Madeleine May Kunin | Jewish Women's Archive (original) (raw)
Born in Zurich, Switzerland, on September 28, 1933, Madeleine May Kunin was the second child of a German father and Swiss mother, Ferdinand and Renée (Bloch) May. Her father died when she was almost three years old; not until she was in college did she learn that his death had been a suicide. Her mother moved the family several times, finally settling in a small town, Hergiswil, where she thought they might be safer in case of a Nazi invasion. As the German threat grew, Renée May sought a visa to enter the United States. In June 1940, the family arrived in New York City.
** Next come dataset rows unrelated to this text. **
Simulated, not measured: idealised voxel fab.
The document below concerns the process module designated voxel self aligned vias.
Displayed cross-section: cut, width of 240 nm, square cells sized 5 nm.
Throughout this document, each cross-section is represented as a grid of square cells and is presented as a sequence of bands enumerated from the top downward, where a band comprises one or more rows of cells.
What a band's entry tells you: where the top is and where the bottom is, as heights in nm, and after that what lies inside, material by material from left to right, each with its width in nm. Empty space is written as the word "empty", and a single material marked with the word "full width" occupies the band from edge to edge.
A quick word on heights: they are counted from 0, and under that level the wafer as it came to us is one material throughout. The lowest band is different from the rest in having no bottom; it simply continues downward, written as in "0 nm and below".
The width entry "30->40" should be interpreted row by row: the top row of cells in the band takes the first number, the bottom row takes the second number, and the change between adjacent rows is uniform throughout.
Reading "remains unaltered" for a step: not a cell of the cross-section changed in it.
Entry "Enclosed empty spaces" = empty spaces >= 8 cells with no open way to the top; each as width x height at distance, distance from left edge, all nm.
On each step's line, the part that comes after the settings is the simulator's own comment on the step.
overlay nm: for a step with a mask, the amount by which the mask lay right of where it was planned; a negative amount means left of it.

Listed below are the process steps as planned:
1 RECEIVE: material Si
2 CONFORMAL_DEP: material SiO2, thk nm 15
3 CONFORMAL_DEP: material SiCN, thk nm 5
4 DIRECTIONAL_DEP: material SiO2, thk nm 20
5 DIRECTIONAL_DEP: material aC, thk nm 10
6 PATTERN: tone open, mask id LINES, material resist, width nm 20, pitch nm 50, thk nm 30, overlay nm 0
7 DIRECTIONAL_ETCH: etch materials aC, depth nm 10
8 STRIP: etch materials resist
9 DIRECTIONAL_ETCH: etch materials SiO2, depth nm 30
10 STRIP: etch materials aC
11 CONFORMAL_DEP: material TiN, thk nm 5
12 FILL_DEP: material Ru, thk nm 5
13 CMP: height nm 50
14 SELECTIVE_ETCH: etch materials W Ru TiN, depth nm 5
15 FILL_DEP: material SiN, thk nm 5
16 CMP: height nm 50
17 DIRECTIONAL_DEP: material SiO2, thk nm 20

Members of Madeleine’s parents’ families became scattered throughout Europe, Palestine, and the United States during the period between the two world wars. Several relatives died in concentration camps. These events left a deep impression on her, as she wrote in her autobiography:
On some level that I do not yet fully understand, I believe I transformed my sense of the Holocaust into personal political activism. This was the source of my political courage. I could do what the victims could not: oppose evil whenever I recognized it. The United States of America would protect me. I lived in a time and place when it was safe for a Jew to be a political person, to speak, to oppose, to stand up.
Kunin graduated from the University of Massachusetts in 1956, with a BA in history. She earned an MS from the Columbia School of Journalism. As a fledgling journalist, she first encountered career barriers based on her sex. Potential employers unabashedly stated that they would not hire her because she was a woman, while others offered her work only for the “women’s page.” She obtained her first job as a journalist with the Burlington Free Press in Burlington, Vermont, where she became a general assignment reporter. She left the newspaper in 1958 to serve as a guide in the American Pavilion at the Brussels World’s Fair, returning to her native Europe for the first time since fleeing in 1940.
In Burlington, she met Dr. Arthur S. Kunin, whom she married on June 21, 1959. Four children—Julia, Peter, Adam, and Daniel—followed between 1961 and 1969, and for a decade, Kunin devoted her attention largely to domestic concerns. Yet, during those years, living in Burlington, in Cambridge, Massachusetts, and in Bern, Switzerland, when her husband was on sabbatical, Kunin was developing skills, contacts, and attitudes that would shape her political career in the years ahead.